Re: Truth Machines and Open Networks

Damien R. Sullivan (phoenix@ugcs.caltech.edu)
Sat, 14 Mar 1998 15:36:54 -0800 (PST)


On Mar 14, 8:56am, John K Clark wrote:
> Subject: Truth Machines and Open Networks

John, you're being at least as dogmatic and simplistic as you accuse Brin of
being. The style of argument you use to demolish free will and souls doesn't
work as well here.

> liking. Since everything is open I know exactly how OTON works and all about
> its security, I can hack in and alter records and make history be anything I
> want. It does no good to make an exception to the total openness policy for

How, when people and watchdog programs are watching you or at least the
records and each other, redundantly? Earlier you talked about splicing into
the network "they can't be watching me all the time". But they can watch the
network cables. For that matter, the cables themselves might be 'smart'.
"Help! I'm broken! Come look at me!"

You've also said it's unstable, because if everyone's being open but you you
have an advantage. But the projected openness isn't based on voluntary
transparency, like altruism; it's based on snooping technology being better
than secrecy technology. How will you use this secret? Insider trading would
be hard to detect, but the extended obtaining of that information would be
high risk. Conversely a new invention could be stored in your brain but would
be hard to implement secretly.

The transparent society (at least one version) isn't fron unanimous surrender
of secrecy; it's the result of extensive and more widespread snooping and
spying. Thirty years ago we caught Nixon's burglaries by accident, and found
out more about him because of his own fetish for recordings; today we argue
over whether Clinton had an affair inside the White House and some police cars
are equipped with cameras. This is stable.
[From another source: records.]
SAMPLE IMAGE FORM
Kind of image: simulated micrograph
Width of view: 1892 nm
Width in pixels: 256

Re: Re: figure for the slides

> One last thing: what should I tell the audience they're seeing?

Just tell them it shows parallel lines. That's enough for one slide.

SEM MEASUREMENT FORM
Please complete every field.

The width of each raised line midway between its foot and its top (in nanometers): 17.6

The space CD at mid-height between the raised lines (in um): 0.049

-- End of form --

Whereas a world of total encryption might well be vulnerable to a new
algorithm or a quantum computer. _That_ sort of secret would be exploitable
-- to the detriment of everyone else. Call that stable? Hah.

And quantum cryptography isn't a cure-all yet, with its dependence on direct
fiber links, not for the Internet as a whole.

And then there's the TEMPEST arms race.

> from hackers you'd vastly increase the meddling of the truth from world
> leaders, that is, from the network administrators.

More than one network, and they're watchable.

This will be mostly driven by the technology, and a few social decisions.
(Whether private street cameras are illegal, or whether everyone can tap in,
and watch the police station as well. Whether people actually have secrecy at
home, or simply seclusion -- you can be watched at home, but not disturbed,
and perhaps use of that information is restricted somehow.) The result is
unlikely to be all of one or the other, and likely to change over time. RSA
gets cracked; people use overlapping quantum crypto networks; teeny cameras
and TEMPEST see everything your computer does anyway; teeny camera-hunters and
counter-TEMPEST measures strike back; etc.

-xx- GSV The Low Golden Willow X-)

"Aldous Huxley said that an intellectual was a person who had discovered
something more interesting than sex. A civilised man, it might be said,
is someone who has discovered something more satisfying than combat."